# Fish-n-Chips



## John Smith_inFL

Florida Style !!
fried snapper, fried puppies, fried taters and a frosted tumbler of moo.
(I like the high sided dishes to keep the tartar sauce from running off the plate onto the table).


----------



## Colbyt

That looks good enough to eat.


----------



## Nik333

Looks wonderful. If you were to add a vegetable, what would you add?


----------



## Two Knots

Looks good, we love fish and chips.


----------



## John Smith_inFL

Nik - normally, I like a small tossed salad with seafood (or anything, in general).
lettuce, tomato, broccoli, onion, and other garden stuff, yada yada yada
but fried fish and coleslaw just goes together.
the weather is preventing any kind of fishing in Florida for the next week or so.
I may have to go to my local Asian grocery store and buy a fish or two of some sort.
all their fish are locally caught saltwater varieties.

.

.


----------



## wooleybooger

Oddly the first place we ever had fish and chips was a pub in Durango, CO. Said to be authentic. Battered and fried strips of Cod with French Fries. Tasty.


----------



## John Smith_inFL

and if you ever get "across the pond" those Englanders put some kind of vinegar sauce
on their fries that I never developed a hankering for.
vinegar belongs on pickled veggies and maybe a salad dressing or two.
but not on my french fried taters !!

.


----------



## Old Thomas

Now you are talking my language. Skip the tartar sauce and it will be perfect. Vinegar is for cleaning coffee machines and making pickles.


----------



## wooleybooger

Malt vinegar for fish and chips. No ketchup no tartar sauce.


----------



## BigJim

I have been wanting some good fried fish for a while now. I won't buy catfish from the grocery stores around here, afraid of contaminated fish. We can go upstream and catch some fish and they will be ok, just don't know where the fish in stores are caught. I wish we could buy other fish in this area. Those fried fish, puppies and fries look great. Are your hushpuppies hot or just regular puppies? I like them hot with jalapeno peppers.


----------



## rjniles

BigJim said:


> I have been wanting some good fried fish for a while now. I won't buy catfish from the grocery stores around here, afraid of contaminated fish. We can go upstream and catch some fish and they will be ok, just don't know where the fish in stores are caught. I wish we could buy other fish in this area. Those fried fish, puppies and fries look great. Are your hushpuppies hot or just regular puppies? I like them hot with jalapeno peppers.

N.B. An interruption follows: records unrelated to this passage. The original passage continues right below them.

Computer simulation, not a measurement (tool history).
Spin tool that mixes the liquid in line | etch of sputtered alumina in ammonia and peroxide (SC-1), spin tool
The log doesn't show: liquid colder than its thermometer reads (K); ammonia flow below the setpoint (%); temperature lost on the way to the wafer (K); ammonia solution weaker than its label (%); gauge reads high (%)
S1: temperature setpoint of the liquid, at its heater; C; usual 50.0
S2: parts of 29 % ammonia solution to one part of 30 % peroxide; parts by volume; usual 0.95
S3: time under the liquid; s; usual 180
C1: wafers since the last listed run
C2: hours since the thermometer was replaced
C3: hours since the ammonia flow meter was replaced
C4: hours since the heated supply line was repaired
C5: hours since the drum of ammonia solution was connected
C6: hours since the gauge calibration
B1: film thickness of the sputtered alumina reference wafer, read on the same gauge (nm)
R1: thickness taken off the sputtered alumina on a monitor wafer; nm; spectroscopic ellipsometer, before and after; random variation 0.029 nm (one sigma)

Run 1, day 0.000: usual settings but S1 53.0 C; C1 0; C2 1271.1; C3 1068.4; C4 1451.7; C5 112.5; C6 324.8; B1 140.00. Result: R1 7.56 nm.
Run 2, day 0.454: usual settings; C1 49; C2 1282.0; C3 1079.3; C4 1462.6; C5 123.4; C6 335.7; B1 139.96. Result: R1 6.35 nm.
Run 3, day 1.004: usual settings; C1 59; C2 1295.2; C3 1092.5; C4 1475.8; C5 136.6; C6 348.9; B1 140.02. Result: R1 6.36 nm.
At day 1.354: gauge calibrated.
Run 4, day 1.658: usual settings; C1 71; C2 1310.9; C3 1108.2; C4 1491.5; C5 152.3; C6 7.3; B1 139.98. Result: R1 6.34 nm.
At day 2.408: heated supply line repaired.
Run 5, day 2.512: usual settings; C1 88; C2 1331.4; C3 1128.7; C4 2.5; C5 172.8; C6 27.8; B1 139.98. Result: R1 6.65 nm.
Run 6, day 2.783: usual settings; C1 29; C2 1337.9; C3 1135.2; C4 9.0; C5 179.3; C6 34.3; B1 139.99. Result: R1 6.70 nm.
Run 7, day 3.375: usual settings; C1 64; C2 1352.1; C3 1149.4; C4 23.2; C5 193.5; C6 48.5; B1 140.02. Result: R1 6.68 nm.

Catfish sold in a supermarket is farm raised. It is fed an unnatural diet of mostly meal and grain products. I would not touch it with a stick. Wild caught is the way to go.

Sent from my Lenovo TB-X606F using Tapatalk


----------



## John Smith_inFL

Jim - no jalapenos. but a generous amount of Old Bay, Cajun Seasoning, salt, pepper, etc.
it is a delicate dance between the oil temp and the meal mix to get the texture I like.
and I'm still not there. some are crispy and wet on the inside, some are crispy all the way through,
some just don't make it to the table at all.
my mother put in chopped onion & a minced garlic clove, Old Bay, salt, pepper, flat Budweiser beer,
and the kicker is . . . . a handful of 1/4" diced ripe tomato. I often fix it that way but getting a vine ripe tomato with some flavor is tending to be more difficult these days.
oh yeah, I love my fish !! I have eaten farm raised catfish in restaurants in the past - but not now.
have had saltwater cats over the years, but never developed a taste for them.
so fish with scales is my preference.

.


----------



## Old Thomas

Restaurants in western NY have good fish fries. Usually they have haddock from the cold north Atlantic.


----------



## Colbyt

wooleybooger said:


> Malt vinegar for fish and chips. No ketchup no tartar sauce.


Have you ever tried mixing malt vinegar and soy sauce 1-4 ratio ?


----------



## wooleybooger

No I haven't. Sounds interesting.


----------



## huesmann

Nik333 said:


> Looks wonderful. If you were to add a vegetable, what would you add?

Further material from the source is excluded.